Tombini Says Brazil to Act in Timely Way to Slow Inflation

Brazil’s central bank will do what’s necessary in a timely way to ensure inflation starts slowing in the second half of this year, central bank President Alexandre Tombini said. Swap rates rose.

“The bank increased rates in April, and will continue to work in that sense,” Tombini told reporters today following a speech in Rio de Janeiro. “We are in the middle of this process, and in two weeks we will define the new interest rate for the Brazilian economy.”

The central bank last month raised its benchmark rate for the first time since July 2011 amid signs that price increases are undermining Brazil’s economic recovery by curbing demand and investors’ confidence. Policy makers are scheduled to decide again on rates in a May 28-29 meeting.

Inflation in the world’s biggest emerging market after China is near the 6.5 percent upper limit of the central bank’s target range even after growth slowed for two straight years. President Dilma Rousseff’s administration is trying to rein in consumer prices without jeopardizing faster economic growth.

“The central bank is vigilant and will do what’s needed, in a timely way, to put inflation in a declining trend in the second half, and to ensure that that trend will continue next year,” Tombini said in today’s speech.

Swap Rates

Swap rates on the January 2014 contract rose 7 basis points to 8.05 percent at 4:53 p.m. local time as traders raised bets policy makers may increase the pace of interest rate increases.
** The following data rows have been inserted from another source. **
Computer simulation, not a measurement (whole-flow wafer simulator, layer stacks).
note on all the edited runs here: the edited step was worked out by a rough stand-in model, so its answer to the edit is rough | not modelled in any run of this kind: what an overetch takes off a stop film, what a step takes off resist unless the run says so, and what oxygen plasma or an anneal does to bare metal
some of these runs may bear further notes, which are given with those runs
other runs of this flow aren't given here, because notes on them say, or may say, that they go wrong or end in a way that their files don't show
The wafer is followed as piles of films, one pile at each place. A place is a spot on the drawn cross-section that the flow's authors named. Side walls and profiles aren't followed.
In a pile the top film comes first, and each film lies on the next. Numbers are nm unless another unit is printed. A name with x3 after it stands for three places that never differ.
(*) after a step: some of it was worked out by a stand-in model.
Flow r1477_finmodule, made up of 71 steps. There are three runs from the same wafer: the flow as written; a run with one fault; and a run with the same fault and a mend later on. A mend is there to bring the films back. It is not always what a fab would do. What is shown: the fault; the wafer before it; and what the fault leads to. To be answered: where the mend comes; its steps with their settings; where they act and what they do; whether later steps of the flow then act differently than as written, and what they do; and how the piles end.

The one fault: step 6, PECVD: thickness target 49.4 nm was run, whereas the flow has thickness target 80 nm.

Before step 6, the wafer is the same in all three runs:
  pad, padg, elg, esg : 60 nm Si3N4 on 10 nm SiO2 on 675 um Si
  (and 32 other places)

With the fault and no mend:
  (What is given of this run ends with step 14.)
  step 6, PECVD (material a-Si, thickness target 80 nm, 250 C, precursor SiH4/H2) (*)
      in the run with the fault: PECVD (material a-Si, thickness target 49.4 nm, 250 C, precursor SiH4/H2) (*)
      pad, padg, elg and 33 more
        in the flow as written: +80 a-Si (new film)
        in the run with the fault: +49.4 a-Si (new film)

Policy makers in April lifted the Selic rate by a quarter-percentage point to 7.5 percent in a 6-to-2 vote, after keeping it at a record low since October.

“Those who believe in a half a percentage point rate increase will seek support and will find it in the speech” Tombini made today, Newton Rosa, chief economist at SulAmerica Investimentos, said in phone interview from Sao Paulo.

Brazil’s economic growth accelerated less than expected in March, the central bank said in a report today.

The seasonally adjusted economic activity index, a proxy for gross domestic product, rose 0.72 percent in March after falling a revised 0.36 percent in February. Analysts expected a 0.85 percent increase, according to the median estimate of 24 economists surveyed by Bloomberg.

Retail sales in March fell for the second straight month, as consumers reigned in supermarket purchases, the national statistics agency said this week.

The central bank’s indicator shows the economy expanded at an annualized pace of 4.25 percent first quarter, which is in line with policy makers’ forecasts for 3.1 percent growth this year, Tombini said. GDP climbed 0.9 percent in 2012.